But when the Storm roared it’s fury from all sides,
When the rigging snapped, yards broke,
When the mast shattered with ear splitting thunder, 
She returned it.

With a force of will,
That has only ever been capable in her hands,
She plunged it deep within my chest.
With a single breath and a solitary tear,
She set it on fire.

Burning away the darkness,
Light finding it’s way to every corner of my mind,
Destroying every shadow of doubt,
Removing every hint of confusion.

And then I understood.

The Beacon I so longed to see,
Was never on any distant shoreline,
Never stood against a steel gray sky on the horizon.
Never loomed over boiling seas.

It was standing next to me, 
On the very same deck I stood upon.
My life has always been awash in her light, 
From the very day I was born.

May I never live to see a day, when it isn’t.

I LOVE YOU.


----------



## NURSE51 (Sep 22, 2011)

Lovely, lovely poem! I bet that it becomes one of the most treasured items she keeps. Best of luck and may the angels smile on you both.


----------



## hopelessdenialpain (Sep 24, 2011)

I agree with your earlier post "when you let go of things that symbolize you commitments, you are most vulnerable to temptation." 

You wrote a beautiful poem. I am praying for the best outcome for your family!


----------



## sigma1299 (May 26, 2011)

St. George - I'm a life long boater - I spend every spare moment I can find on the water - I get it. 

Glad you're doing well.


----------



## StGeorge (Sep 12, 2011)

So tomorrow, I'll be starting month 3 since I broke off my EA and got out of it before I got caught.

I've been working pretty hard at making my wife feel like she is the only woman on the planet. I still am planning on outlining some of the things I've done so far and most of the things that I have learned about why the EA took place in the first place. 

A couple of nights ago, my wife hugged me, with tears in her eyes she said, "I'm so happy. I haven't been this happy in I don't know how long. You're my hero." 

I can't get over the fact of what a tremendous feeling of happiness that is, and what an unbelievable kick to the stomach it feels like. 

Most of all because I don't really feel like I hero. I guess most waywards immediately think that the other person in the marriage was to blame for the EA. Filling the void with something they couldn't give us. But I have always thought from the beginning, "What if the whole thing was my fault."

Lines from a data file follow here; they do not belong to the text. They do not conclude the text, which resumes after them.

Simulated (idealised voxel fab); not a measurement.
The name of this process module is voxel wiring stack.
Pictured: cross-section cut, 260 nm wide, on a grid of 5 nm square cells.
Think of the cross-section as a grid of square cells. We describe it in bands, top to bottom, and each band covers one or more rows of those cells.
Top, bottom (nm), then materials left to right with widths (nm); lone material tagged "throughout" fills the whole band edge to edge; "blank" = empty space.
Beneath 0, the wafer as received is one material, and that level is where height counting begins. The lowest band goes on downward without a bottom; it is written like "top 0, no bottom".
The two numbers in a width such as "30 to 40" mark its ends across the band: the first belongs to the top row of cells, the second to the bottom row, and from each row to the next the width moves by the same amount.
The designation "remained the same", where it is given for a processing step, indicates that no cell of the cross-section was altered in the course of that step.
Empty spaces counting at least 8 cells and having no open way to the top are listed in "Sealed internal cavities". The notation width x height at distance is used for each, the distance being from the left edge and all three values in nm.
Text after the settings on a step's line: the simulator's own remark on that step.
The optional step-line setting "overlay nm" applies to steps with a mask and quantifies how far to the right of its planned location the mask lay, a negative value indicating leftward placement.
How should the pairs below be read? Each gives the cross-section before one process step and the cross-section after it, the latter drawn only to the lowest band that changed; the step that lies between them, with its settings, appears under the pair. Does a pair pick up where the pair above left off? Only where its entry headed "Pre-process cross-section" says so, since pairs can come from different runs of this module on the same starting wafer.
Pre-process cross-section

I'm happy to say I'm putting things back where they belong, but the complete explosion of progress and responsiveness from my wife always reminds me that maybe my theory was right.

It was all my fault. 

I don't know, and finding out the real answer isn't going to change the fact that by some miracle I found my way back home and am making it work for the first time in a long time.

I guess only time is going to show me what was always possible for me to have, I was just looking in the wrong place because it was easier.


----------